Economic analysis of law is usually divided into two subfields: positive and normative.
'Positive law and economics' uses economic analysis to predict the effects of various legal rules. So, for example, a positive economic analysis of tort law would predict the effects of a strict liability rule as opposed to the effects of a negligence rule. Positive law and economics has also at times purported to explain the development of legal rules, for example the common law of torts, in terms of their economic efficiency.
Normative law and economics goes one step further and makes policy recommendations based on the economic consequences of various policies. The key concept for normative economic analysis is efficiency, in particular, allocative efficiency.

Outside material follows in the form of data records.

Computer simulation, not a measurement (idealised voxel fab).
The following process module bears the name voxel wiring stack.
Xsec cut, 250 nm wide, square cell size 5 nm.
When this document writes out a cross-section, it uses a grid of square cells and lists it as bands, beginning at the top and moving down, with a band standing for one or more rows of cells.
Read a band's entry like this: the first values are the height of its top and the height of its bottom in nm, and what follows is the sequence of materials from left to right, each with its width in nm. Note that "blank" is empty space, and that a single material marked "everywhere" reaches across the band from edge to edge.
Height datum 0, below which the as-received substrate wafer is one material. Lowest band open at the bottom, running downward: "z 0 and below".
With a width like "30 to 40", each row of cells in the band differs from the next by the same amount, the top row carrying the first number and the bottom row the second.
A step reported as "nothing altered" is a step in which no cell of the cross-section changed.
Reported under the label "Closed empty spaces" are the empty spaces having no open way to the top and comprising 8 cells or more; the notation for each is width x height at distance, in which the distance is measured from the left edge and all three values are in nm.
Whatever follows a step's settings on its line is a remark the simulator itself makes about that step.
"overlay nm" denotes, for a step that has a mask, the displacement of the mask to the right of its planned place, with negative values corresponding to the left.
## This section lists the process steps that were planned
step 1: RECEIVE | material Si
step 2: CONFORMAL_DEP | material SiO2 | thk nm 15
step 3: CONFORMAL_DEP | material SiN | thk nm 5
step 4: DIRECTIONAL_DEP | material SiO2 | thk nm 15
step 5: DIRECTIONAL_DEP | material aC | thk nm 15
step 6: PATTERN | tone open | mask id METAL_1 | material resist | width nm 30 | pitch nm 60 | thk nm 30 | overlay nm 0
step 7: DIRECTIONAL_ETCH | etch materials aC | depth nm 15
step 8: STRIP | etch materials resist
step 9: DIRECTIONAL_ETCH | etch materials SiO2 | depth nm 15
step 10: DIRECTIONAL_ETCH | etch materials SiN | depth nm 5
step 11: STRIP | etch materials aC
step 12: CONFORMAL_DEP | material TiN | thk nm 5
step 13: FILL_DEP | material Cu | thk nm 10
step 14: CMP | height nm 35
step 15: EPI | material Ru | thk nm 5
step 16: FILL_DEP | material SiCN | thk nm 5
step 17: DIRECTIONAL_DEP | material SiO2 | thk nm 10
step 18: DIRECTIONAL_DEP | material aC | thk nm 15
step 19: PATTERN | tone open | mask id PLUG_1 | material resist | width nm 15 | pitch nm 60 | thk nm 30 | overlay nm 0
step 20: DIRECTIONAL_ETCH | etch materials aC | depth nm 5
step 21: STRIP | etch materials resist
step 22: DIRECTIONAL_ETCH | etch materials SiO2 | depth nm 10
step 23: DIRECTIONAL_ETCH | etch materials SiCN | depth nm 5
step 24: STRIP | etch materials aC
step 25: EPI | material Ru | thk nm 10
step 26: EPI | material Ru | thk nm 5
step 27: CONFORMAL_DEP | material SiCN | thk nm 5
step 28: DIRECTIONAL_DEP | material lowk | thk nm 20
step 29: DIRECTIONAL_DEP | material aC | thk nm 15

A common concept of efficiency used by law and economics scholars is Pareto efficiency. A legal rule is Pareto efficient if it could not be changed so as to make one person better off without making another person worse off. A weaker conception of efficiency is Kaldor–Hicks efficiency. A legal rule is Kaldor–Hicks efficient if it could be made Pareto efficient by some parties compensating others as to offset their loss.
Nonetheless, the possibility of a clear distinction between positive and normative analysis has been questioned by Guido Calabresi who, in his book on "The future of Law and Economics" (2016: 21-22), believes that there is an "actual - and unavoidable - existence of value judgments underlying much economic analysis"[12]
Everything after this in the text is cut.